👤by Matthew Hodgson Comments 📅19-09-19
Closer Look
If you’ve seen any GIGABYTE AORUS motherboard from the past 18 months or so, the styling will be familiar. The black and silver theme looks great, if you ask us, lending itself well to the addition of RGB components which is all the rage right now. The AORUS PRO houses a couple of small RGB strips, one within the large block covering the rear IO and another behind the bottom-left section of the motherboard where the integrated soundcard resides.
The board conforms to the usual ATX standard, 305mm x 244mm so will fit into most cases.

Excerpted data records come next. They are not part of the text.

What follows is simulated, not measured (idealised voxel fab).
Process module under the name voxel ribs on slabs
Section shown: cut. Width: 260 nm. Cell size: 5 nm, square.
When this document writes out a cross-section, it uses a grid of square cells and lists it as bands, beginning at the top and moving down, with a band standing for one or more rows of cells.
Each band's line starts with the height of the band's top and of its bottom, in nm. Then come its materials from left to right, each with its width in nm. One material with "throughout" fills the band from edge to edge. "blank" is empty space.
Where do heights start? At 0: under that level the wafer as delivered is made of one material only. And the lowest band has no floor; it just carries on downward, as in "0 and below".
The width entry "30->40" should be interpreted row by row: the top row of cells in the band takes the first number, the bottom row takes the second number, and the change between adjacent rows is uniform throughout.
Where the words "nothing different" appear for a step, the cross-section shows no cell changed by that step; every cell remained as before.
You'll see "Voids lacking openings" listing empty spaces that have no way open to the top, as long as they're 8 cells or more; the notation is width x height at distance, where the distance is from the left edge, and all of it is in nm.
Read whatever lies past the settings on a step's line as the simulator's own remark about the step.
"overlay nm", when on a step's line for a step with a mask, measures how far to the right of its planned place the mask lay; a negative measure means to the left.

Lined up around the AM4 CPU socket is a 12+2 phase IR digital power design supplied by an 8+4 power connection in the top-left. Keeping the VRMs cool is a two-part heatsink, with an extensive fin array for massively increased surface area (around 300% more than a typical heatsink of equal size), joined up by a direct-touch heatpipe for optimal thermal transfer.

The four DRAM slots feature GIGABYTE’s Ultra Durable Memory Armour that prevents against PCB distortion, twisting or bending and reduces the chance of any possibly ESD interference for better memory stability.
DDR4 memory support extends all the way up to 4400MHz via XMP profiles. GIGABYTE work closely with memory vendors and go through rigorous testing procedures to ensure their motherboards with over 1000 different memory kits for the best possible compatibility.

Also located in this region are a pair of CPU 4-pin PWM fan connections and a pair of RGB headers. The small white button is GIGABYTE’s Q Flash Plus, allowing you to upgrade the BIOS on the motherboard without a CPU, GPU or RAM installed, handy for a variety of reasons. Finally, there’s the 24-pin motherboard power connection, a trio of PWM 4-pin fan headers and a USB 3.2 Gen 1 front header.

The bottom half of the X570 AORUS PRO is kitted out with several PCI-E devices, all operating on the new 4.0 specification brought about by AMD’s 3000-series processors.

There’s a couple of NVMe slots, both of which are adorned with Thermal Guard heatsinks which, in theory, help to reduce the temperature of power-hungry NVMe drives to preserve peak performance for longer. These may be particularly useful for the current crop of PCI-E 4.0 NVMe drives with a considerable increase in bandwidth over their 3.0 counterparts.

Alongside the M.2 ports are three PCI-E x16 slots, two of which feature GIGABYTE’s Ultra Dural PCI-E Armour for a much stronger port. This is arguably much more important than the armour wrapped around the DRAM slots with the weight of some GPUs and their triple slot coolers posing a real threat to some weaker all-plastic slot designs. Finally there’s a couple of PCI-E x1 ports for smaller add-in cards.

Rounding out the AORUS PRO’s storage options, in the bottom-right of the board are six 90° SATA 3.0 headers.